Review Summary: "The end."
Coinciding with what would’ve been Bowie’s 70th birthday,
No Plan is a brief, yet satisfying conclusion to the rollercoaster of emotions that listeners experienced throughout 2016 accompanied by the dire
Blackstar. Comprised of four tracks, three of which were previously included exclusively on the Lazarus cast recording (the fourth being
”Lazarus”, also part of the play),
No Plan is these songs’ official induction into the Bowie canon – the coda to a fifty year-plus career, the curtain call if you must.
Starting things off with last year’s
”Lazarus” is markedly both a well-placed introduction, but a questionable inclusion as well. The track’s significance to the play of the same name, as well as the album it was on, is still immeasurable although takes quite a bit of shine away from the new songs that follow it up. The first of the new trio of Bowie’s final works
No Plan sets Bowie in a position that yearns for something not quite
there, a song that implements the Thomas Newton character and his never ending isolation in the Lazarus play. There’s an air of resignation in Bowie’s strained vocal, but in consideration to the fact he didn’t know of his fate at the time of recording, it owes a lot to the overall mood that the Donny McCaslin band brought to the music.

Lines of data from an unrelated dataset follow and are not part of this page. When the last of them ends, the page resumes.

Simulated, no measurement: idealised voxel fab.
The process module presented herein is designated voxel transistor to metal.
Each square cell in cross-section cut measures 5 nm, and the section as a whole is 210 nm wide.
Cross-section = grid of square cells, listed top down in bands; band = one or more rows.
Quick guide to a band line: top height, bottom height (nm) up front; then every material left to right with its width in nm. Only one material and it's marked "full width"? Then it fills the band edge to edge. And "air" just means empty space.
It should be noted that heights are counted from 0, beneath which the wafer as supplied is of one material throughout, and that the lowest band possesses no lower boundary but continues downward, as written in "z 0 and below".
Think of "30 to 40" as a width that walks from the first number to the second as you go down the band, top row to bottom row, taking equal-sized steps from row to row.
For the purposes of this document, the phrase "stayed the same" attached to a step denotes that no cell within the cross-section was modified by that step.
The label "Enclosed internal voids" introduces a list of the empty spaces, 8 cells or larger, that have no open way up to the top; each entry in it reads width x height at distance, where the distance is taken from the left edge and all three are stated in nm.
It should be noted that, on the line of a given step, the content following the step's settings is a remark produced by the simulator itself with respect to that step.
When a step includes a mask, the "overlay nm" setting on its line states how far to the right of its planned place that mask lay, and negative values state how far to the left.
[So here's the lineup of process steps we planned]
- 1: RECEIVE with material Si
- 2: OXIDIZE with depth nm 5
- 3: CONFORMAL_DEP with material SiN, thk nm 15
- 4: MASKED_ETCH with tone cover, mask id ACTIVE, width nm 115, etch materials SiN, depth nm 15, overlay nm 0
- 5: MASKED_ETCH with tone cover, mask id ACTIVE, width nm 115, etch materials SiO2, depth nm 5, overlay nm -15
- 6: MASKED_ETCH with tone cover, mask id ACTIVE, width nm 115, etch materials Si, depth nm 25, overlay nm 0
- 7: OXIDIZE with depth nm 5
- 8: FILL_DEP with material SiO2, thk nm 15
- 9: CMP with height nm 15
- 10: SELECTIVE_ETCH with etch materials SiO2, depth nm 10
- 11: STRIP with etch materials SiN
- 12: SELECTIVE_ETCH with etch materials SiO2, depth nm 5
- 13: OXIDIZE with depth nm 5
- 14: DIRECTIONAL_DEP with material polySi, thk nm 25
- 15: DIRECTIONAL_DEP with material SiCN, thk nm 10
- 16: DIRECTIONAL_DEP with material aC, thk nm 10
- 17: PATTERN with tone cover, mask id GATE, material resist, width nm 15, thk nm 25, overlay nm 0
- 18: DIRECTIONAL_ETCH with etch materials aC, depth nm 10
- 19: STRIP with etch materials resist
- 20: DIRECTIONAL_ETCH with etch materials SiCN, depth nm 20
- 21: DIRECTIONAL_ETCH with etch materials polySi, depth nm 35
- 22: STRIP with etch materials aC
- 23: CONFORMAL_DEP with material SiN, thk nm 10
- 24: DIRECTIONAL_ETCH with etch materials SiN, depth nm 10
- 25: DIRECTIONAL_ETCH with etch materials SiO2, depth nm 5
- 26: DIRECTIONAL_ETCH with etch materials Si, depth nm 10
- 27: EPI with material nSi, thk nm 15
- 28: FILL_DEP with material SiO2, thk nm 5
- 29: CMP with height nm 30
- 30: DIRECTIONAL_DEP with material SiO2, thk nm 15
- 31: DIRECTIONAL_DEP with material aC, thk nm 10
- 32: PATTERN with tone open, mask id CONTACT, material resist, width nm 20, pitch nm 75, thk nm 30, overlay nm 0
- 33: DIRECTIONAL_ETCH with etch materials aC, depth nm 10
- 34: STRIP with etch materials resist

”Killing A Little Time” on the other hand, sounds desperate as Bowie manages to gasp out “I’m falling, man/I’m choking, man/I’m fading, man” amidst the frantic instrumentation that add to Bowie’s increasingly despaired singing. The final song
”When I Met You” eschews the melancholy of
”No Plan” and the despair of
”Killing A Little Time” in favor of plain and simple catharsis in a four minute rock song that would be in favorable company among
The Next Day’s material. Any hint of what was to come is all but distant in the way that Bowie handles his vocal, for he has never sounded more alive than on this song itself.
No Plan is remarkably brief, but in its eighteen minutes manages to celebrate the man that was David Bowie, as well as give fans something more to remember him and his music by.